And so my son stood there on the corner, surrounded by the glories of Chicago’s architecture, the superb expensive shops on the Magnificent Mile, the wealth that fairly pulsates from every building, and reflected, as one well might, on American Greatness.
August 5, 2019
a road not taken
Lately I have been reading some of the wartime letters of Dorothy Sayers — who, I have just learned, pronounced her name to rhyme with “stairs” — and have been constantly reminded of something that I wrote about a bit in my Year of Our Lord 1943: the complex network, centered of course in London, of Christians working outside of standard ecclesiastical channels to bring a vibrant Christian faith before the minds of the people of England in the midst of war. People like J. H. Oldham and Philip Mairet and, perhaps above all, James Welch of the BBC — who convinced Dorothy Sayers to write the radio plays that came to be called The Man Born to be King, recruited C. S. Lewis to give the broadcast talks that became Mere Christianity, and commissioned music from Ralph Vaughan Williams — ended up having an impact on the public face of English Christianity that was enormous but is now almost completely unknown.

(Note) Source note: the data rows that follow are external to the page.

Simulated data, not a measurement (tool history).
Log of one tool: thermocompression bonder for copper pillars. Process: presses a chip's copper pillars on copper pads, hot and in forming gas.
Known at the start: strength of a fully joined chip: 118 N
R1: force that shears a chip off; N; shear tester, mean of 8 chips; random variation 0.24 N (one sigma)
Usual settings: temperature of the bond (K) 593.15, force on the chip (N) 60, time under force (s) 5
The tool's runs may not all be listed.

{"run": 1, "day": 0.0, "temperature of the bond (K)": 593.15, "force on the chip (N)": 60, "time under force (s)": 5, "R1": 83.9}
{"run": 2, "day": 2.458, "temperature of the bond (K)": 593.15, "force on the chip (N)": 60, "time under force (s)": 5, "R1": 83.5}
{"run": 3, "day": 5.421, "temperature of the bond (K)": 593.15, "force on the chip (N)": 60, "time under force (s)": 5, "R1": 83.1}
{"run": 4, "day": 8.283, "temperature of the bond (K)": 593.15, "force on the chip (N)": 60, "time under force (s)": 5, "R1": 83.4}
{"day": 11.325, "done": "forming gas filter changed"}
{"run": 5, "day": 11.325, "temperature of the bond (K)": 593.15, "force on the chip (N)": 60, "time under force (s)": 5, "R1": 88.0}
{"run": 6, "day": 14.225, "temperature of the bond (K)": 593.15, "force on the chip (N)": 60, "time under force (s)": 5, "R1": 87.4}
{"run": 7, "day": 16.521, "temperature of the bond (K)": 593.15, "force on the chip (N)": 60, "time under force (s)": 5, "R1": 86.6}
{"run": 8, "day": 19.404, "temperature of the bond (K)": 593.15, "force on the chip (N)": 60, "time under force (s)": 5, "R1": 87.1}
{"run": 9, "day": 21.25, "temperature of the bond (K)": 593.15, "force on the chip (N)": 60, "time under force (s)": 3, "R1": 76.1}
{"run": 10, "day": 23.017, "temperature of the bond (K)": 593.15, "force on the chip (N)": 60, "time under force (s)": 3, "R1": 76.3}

At one point in researching my book I thought seriously about throwing out my plans and writing this story instead — but I couldn’t bear to let go of the fascinating interplay between ideas being articulated in England and their close siblings arising in the U.S., especially in New York City.
I can’t remember whether I’ve mentioned it here before — a quick search suggests not — but I have long dreamed of writing a book called Christian London: a history of the distinctive and often profoundly influential role that London has played in the history of Christianity. However, no one I have spoken to about this project — my agent, various editors, friends — has shared my enthusiasm. I might write it one day anyhow, and if I do, people like Oldham and Mairet and Welch will be major characters in one chapter.
August 1, 2019
here and there
As some of you may have noticed, I’m not posting here very frequently. I think for the foreseeable future I’m only going to be using this blog for longer reflections — long by internet standards, anyway.
From day to day you’ll find me posting to my micro.blog account — and if you haven’t checked out micro.blog, please do! People sometimes describe micro.blog as a “Twitter replacement,” but that’s not quite right. It may be better to think of it as what services like Twitter and Instagram could have been if they had been devoted to the open web and not subservient to the demands of venture capital. It’s a great place for low-key connection with others, and the best possible way to get started in blogging. It’s not free, but then Twitter and Instagram aren’t free either — those services just make you may in currencies other than money. Micro.blog serves no ads, respects your privacy, and allows you to own your turf. Try it!
I continue to post bookmarks — with useful excerpts! — at my Pinboard page, which I have been using for … [checks site] … ten years and two weeks.
Finally, I think my newsletter is pretty fun — a bit of a break from the incessant seriousness of our political moment.
July 26, 2019
the airless room
This is an interview with Kathryn Scanlan about her very peculiar new book, which is made up of selections from a person’s diary — read the interview to learn more, it’s really fascinating.
But I want to talk about a distraction from the real subject of the interview. Here’s a passage:
Etter: Now this is a question I have coming from a journalism background: what does it mean for fiction to take a real life and remix it, scramble it, and fine tune it into something that becomes non-real? What is it like to play with that?
Scanlan: A little bit weird. From the beginning, I felt like it was a weird thing I was doing. I don’t necessarily think it’s any particular genre, I think it has elements of all genres. I think it can be called fiction and I would call it that because of the way it’s been selected. If you are only showing part of something, it’s fiction. If you’re omitting lots of things, or if you’re focusing on only something particular, it’s fiction in my mind.
Etter: I think most journalists would probably agree with that definition — maybe not our president.
I read that and thought: Is there any chance of my getting through a recent essay, an article, a story, an interview, without a reference to That Man? Is it really necessary for every member of The Cultured to signal their disdain for him in every single conversation?
I want to say: He’s not sucking the air out of the room, you are.
Yes, I know, it’s just a passing comment. But when “passing comments” of that kind show up twenty times a day, it wears on a fella.
This is why I make my newsletter. It’s a place that I can guarantee will be free from that kind of thing, that will allow me and my readers to spend time in a broader world than that of posted and tweeted and retweeted political vaporing, posturing, and rancor.
Many of you will know this famous letter from John Adams to his wife Abigail: “The Science of Government it is my Duty to study, more than all other Sciences: the Art of Legislation and Administration and Negotiation, ought to take Place, indeed to exclude in a manner all other Arts. I must study Politicks and War that my sons may have liberty to study Mathematicks and Philosophy. My sons ought to study Mathematicks and Philosophy, Geography, natural History, Naval Architecture, navigation, Commerce and Agriculture, in order to give their Children a right to study Painting, Poetry, Musick, Architecture, Statuary, Tapestry and Porcelaine.” Let not Adams have studied in vain.